Wow! What a great start to this ride! The totally-new-to-camping-Greenberg crew pulled their nice rented RV rig right in next to us at the Compass RV park last night (Jan 31). High fives all around for their trouble-less maiden trip from Jacksonville to our locale just outside St Augustine. A very social and pleasant breakfast this cool morning (Feb 1) in STella as we planned the day’s route. It was decided we would mount all the bikes on the rack on STella, all of us inside, and motor on down to the Adventure Cycling planned route start at the “Lion’s Bridge” at the water’s edge of Old St Augustine. Since I have envisioned from the onset that this ride is from “sea to sea”, I had previously ridden east over the two causeways separating St Augustine from the ocean, and dipped the rear tire into the gentle waves of the Atlantic in that ancient port of call. Then I rode back to the parking area, so, for Ken Brust, I rode it BOTH WAYS! But, I”m not going to tack those “extra” miles on the for the total tally.
By an incredible stroke of luck, a lady at the Lightner Museum had told us about an unheralded and little publized landmark located near the Castillo de San Marcos. It was absolutely just the PERFECT icon for this adventure. It has been in that spot since 1928.
Buoyed up by this find, the Intrepid Trio posed next to the marble lions guarding the bridge for the perfect photo op.
Having spent the last 4 days in this wonderful town, we were well acquainted with our exit from it and the first miles of the Southern Tier. It could not have been a more perfectly scripted day for this beginning; sunny skies, predicted high of 72 degrees, light winds, and NEARLY TOTALLY FLAT route! Cousin Carol and Cathy did a final round of sightseeing in the Old City, and then drove STella back to the Compass Campground and checked out. Cathy was designated Convoy Leader, and Carol dutifully followed in her wake as they took the RVs ahead to the planned camp for the night. Cathy will have more to say about that later 🙂
Adventure Cycling does a masterful job of planning and mapping the route. As little time as possible is spent on high-traffic roads, but there are situations where they can not be avoided. This roadside shrine about an hour out of town was a grim reminder that when we are on the road, vigilance is total. In any vehicle/bicycle confrontation, the bicycle always loses.

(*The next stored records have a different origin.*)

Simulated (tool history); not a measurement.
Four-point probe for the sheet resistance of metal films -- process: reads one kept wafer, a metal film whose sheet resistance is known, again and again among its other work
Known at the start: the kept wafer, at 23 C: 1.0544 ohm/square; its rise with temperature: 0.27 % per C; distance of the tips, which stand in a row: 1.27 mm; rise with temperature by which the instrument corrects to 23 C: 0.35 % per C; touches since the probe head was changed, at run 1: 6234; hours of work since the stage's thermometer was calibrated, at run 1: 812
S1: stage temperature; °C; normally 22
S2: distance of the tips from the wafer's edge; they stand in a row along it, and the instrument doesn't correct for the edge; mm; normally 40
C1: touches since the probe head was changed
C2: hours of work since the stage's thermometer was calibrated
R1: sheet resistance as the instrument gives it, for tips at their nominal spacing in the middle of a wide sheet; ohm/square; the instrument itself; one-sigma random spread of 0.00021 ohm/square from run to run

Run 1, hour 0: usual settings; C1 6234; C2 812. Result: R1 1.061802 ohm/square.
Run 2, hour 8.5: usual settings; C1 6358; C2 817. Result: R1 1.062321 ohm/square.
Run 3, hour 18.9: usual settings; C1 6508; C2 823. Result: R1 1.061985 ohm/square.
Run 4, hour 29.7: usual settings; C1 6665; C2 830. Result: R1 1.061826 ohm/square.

Our route soon took us to and through the famous vegetable production areas of Florida. In short order, we were in the midst of truly rural, production intensive farm country. The pass-through town of Palatka bills itself as the largest potato growing area of the eastern seaboard. We wondered if Maine would challenge that, but we saw many things that had us convinced. The size of the fields was amazing to me, knowing that the complete reliance on irrigation meant that they were leveled to the fraction of an inch over a mile to accommodate their trench irrigation systems.
It was obvious from the number of American and service flags flying in front of homes and businesses, that this part of the state wears its patriotism on its sleeve. The new, modern bridge over the immense St Johns River had these bronze heroes of the first world war still standing guard. When they were first put in place, the old drawbridge that stood here for years was brand new. The soldiers had never been “relieved of duty”, so stood yet at both ends of the new, modern bridge.
Since the last time I rode any distance on my bike was last October, I didn’t want to “overdo” the first day. I had planned on a 60 mile day, and our planned campsite came nearly “spot on” at 59 miles. It’s time to return to the Convoy Leader Cathy to describe getting to the campsite for “night one”.
STella drives almost like a car, I’m glad to say. I feel quite comfortable tooling down the highway in her. Our designated camp site tonight was a “primitive” campground several miles inside a state forest. As I started down a forest road best described also as primitive, followed by Carol and Jackie in their rv, I really hoped she would also prove good on narrow one-lane rutted sand paths brushed by tree branches every few feet. She was fine, but the road only got worse, and the forest service map became more and more confusing and bore less and less resemblance to what we were seeing. We decided that the wide spot back by the highway would be a perfect place, if only we could find it again! After many twists and turns we finally found our way back, just as the sun was going down, and just in time to meet the bikers as they arrived. Like we’ve always said “It’s an Adventure!”